Daniel Proulx ‘19
Author and Journalist Dan Kaufman came to speak about his new book The Fall of Wisconsin: The Conservative Conquest of a Progressive Bastion and the Future of American Politics, at the Merrimack Writers House on Sept. 25.
Wisconsin has long been considered a “laboratory for democracy” with robust public schools, strong union protections and participation and concern for the common good of all. The Fall of Wisconsin, according to Kaufman, is “a testament to Wisconsin’s past as an unusually progressive state,” and it follows how Wisconsin went from being an extremely progressive until it was uprooted and turned into a Republican one in 2010.
It is clear why Dan was motivated to write this book. He had been closely following what was going on in Wisconsin because of the pride he feels for his home state. He had also been writing articles about Wisconsin’s changing political landscape in The New Yorker before deciding to write The Fall of Wisconsin. Kaufman’s mother also played an important role in him deciding to write this book. She sent him a long email describing what was happening and detailing her own participation in the widespread protests to Act 10, which many viewed as an attack on public sector unions. Kaufman traveled to Wisconsin to get intel for his book and a street level view of what was going by talking to ordinary citizens.
One of the major players in the book is Wisconsin Governor Scott Walker, who won the 2010 gubernatorial election in Wisconsin. He describes how Walker was able to make the citizens of Wisconsin stock up resentment towards themselves. According to Kaufman, Walker was able to do this by a method called “divide and conquer,” where “he pitted the taxpayer against the public employee.” Kaufman argues that Walker was able to make the blue collar worker feel that the benefits that public employees, such as public school teachers, were getting was undeserved. “A lot of Governor Walker’s agenda was not actually coming from the residents of the state, but was being hoisted upon them by outside interests,” Kaufman explained.

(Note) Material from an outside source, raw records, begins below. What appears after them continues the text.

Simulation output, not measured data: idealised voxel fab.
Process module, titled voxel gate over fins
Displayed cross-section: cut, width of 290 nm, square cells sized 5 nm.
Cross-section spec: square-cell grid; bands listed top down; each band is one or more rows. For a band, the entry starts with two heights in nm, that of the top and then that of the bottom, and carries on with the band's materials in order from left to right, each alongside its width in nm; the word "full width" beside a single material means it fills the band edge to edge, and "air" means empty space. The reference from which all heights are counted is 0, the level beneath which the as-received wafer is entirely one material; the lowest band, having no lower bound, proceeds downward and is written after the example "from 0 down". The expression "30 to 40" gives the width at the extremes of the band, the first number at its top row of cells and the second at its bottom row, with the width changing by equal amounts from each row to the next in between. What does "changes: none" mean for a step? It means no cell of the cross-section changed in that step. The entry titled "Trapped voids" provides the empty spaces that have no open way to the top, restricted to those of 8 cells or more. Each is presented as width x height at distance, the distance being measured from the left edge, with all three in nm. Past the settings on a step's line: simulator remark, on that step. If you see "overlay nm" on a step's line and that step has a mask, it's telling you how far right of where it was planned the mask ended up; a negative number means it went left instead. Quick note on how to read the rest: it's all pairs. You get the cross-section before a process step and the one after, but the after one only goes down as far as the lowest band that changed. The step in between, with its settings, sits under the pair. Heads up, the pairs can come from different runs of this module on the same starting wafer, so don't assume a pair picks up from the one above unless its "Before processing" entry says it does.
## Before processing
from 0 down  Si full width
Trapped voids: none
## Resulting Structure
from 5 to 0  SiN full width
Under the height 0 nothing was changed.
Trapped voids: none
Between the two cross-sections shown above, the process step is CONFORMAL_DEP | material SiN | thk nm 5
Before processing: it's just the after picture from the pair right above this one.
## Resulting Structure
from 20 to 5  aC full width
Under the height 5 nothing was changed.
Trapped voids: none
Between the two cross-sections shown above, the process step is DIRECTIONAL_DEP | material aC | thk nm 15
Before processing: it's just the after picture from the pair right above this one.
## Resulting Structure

Governor Walker is currently in a really tight election race with the superintendent of schools for Wisconsin, Tony Evers, who Dan describes as the best Democratic candidate they have had in years. Walker has been criticized for using allegedly shady campaign tactics to attack Evers, but the race will likely be close. “I think Walker is potentially vulnerable, there’s a fatigue,” Kaufman ads.
Kaufman grew up and went to college in Wisconsin before dropping out of the University of Wisconsin Madison to move to New York. While in school Dan thought of himself as an “non-successful classical guitar major,” although he is still an avid player to this day. While in New York, Kaufman “lucked into a job as a fact checker at The New Yorker.” Which is a modest way of him saying he caught a break that helped start his career. This was a very demanding job that saw him working a lot of late hours, but he loved doing it and it was vital to his success in the future. Describing his time as a fact-checker, Kaufman says, “It was a very wonderful education,” because he developed his skills as a reporter through “journalism by osmosis.”
Kaufman is very pleased with the positive feedback that he has received about the book. Although Kaufman expresses gratitude for the interest in his work, he’s especially happy to spread awareness about what is going on in Wisconsin.